Figure 5. Improved MCNN with 4 columns for various scales. 'D' represents Dilation factor.

DownLoad: Full-Size Img PowerPoint

This way features are adaptive and robust towards perspective distortion, varying resolution, and scale variation. In this case, MCNN consists of four columns or four parallel CNNs with different filter sizes to capture features corresponding to different scales. After density maps, the cropping module generates image crops for the forward process of detection. Cropping module is able to produce better crops, as can be seen in Figure 6, due to distribution of objects as background area can be filtered out effectively and the number of objects belonging to each crop can also be reduced. The cropping module has been used similarly as mentioned in ^[26]. The images are cropped by accumulating the pixel intensities and comparing their sum with a given threshold value. This is achieved with the use of a sliding window that slides over the density map and gathers the information to generate a density mask. The windows with intensities higher than threshold are combined together to break the image into crops. Then the final detection is performed. This facilitates the effective recognition of small objects.

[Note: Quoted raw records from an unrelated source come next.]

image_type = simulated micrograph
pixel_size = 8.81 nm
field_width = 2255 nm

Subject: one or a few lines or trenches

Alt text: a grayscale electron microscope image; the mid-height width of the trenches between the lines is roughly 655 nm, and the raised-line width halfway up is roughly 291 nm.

Figure 6. Visualization of (a) uniform cropping vs. (b) density crops achieved by our methodology. (a) corresponds to region proposals/ crops suggested by uniform cropping and (b) corresponds to cropped chips corresponding to MCNN with dilated convolutions. The uniform crops contain mostly background pixels. The crops made by density based methodology are more useful with respect to our task.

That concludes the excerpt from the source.